Policy brief shows higher education benefits for individuals, communities

SALT LAKE CITY — According to the University of Utah’s Kem C. Gardner Policy Institute, economic data shows that the completion of higher education benefits individuals and their communities. 

“The evidence makes clear the promise of higher education to lift people and contribute to a better world,” said Taylor Randall, the University of Utah’s president. 

Individual benefits

According to a policy brief authored by Melanie Bailey and Andrea Thomas Brandley, individuals who earn higher education degrees experience a better quality of life. 

As someone completes advanced degrees, such as a master’s or PhD, they are less likely to experience poverty and unemployment. 

Figure one of the policy brief reflected that in 2022, those with advanced degrees earned a median of $87,987 in Utah. Those holding a Bachelor’s Degree earned a median of $59, 740, and those who did not complete high school earned a median of $34,583. 

The graph also displayed the median earnings for those who completed high school and those who completed an associate’s degree or some college. 

The policy brief also said that students who have at least one family member with a postgraduate degree are more likely to attend and finish at least one university or college program. 

Figure 4 reflected that 77.9% of those with both parents holding a bachelor’s degree also completed their postsecondary education. On the contrary, only 38% of those with neither parent possessing a bachelor’s degree finished postsecondary education. 

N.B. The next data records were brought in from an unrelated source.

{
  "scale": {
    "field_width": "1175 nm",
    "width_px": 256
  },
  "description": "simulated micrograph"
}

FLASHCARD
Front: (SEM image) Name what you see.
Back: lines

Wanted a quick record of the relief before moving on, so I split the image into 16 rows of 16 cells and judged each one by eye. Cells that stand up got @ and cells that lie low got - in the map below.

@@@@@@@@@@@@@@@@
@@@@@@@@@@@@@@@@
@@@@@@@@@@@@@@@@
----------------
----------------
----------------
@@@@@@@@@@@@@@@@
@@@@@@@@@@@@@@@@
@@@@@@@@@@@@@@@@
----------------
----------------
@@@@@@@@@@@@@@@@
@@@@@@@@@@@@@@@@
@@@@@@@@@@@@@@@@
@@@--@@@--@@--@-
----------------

The graph also reflected data for those with only one parent holding a postsecondary degree. 

Postsecondary education is any education completed after high school graduation. It includes university and trade school programs. 

Those who have completed more education experienced better health. Additionally, they reported higher rates of healthcare coverage than their counterparts. 

Finally, the policy brief stated that those with a postgraduate degree reported more confidence in their future and increased happiness. 

Higher education benefits on society

According to the policy brief, those who complete more education are more likely to participate in their community or vote. 

Figure nine of the policy brief reflected that 46% of those with a degree volunteered in their community. Only 25% of those without a degree did the same in 2023. 

Also, 78% of those who completed post-secondary education participated in elections. Only 53% of those who did not complete their education displayed participation. 

The policy brief said that for every $1 the state spends on higher education, an estimated $3 is returned in the form of tax revenue. The revenue is generated through increased wages earned by those who completed postsecondary education. 

Finally, those who complete postsecondary education are less likely to rely on public assistance. 

Economical benefits

In addition to the benefits reaped by individuals and society, the economy also benefits from higher education. 

Utah’s public higher education system supplied an estimated 130,000 jobs in 2023. It is one of the largest employers in the state, per the policy brief. 

Utah’s research universities fuel innovation and bring in outside funding. According to the policy brief, they have led to the creation of new businesses, made field-changing discoveries, and impacted innovation. 

Utah’s R1 research universities, the University of Utah and Utah State University, generate 82.6% of the $11.3 billion in contribution to Utah’s economy. 

“At the University of Utah, we focus on student achievement knowing that our efforts will help increase our students’ lifetime earnings, enhance their economic mobility, and help them live happier, healthier, and more fulfilling lives,” said Randall.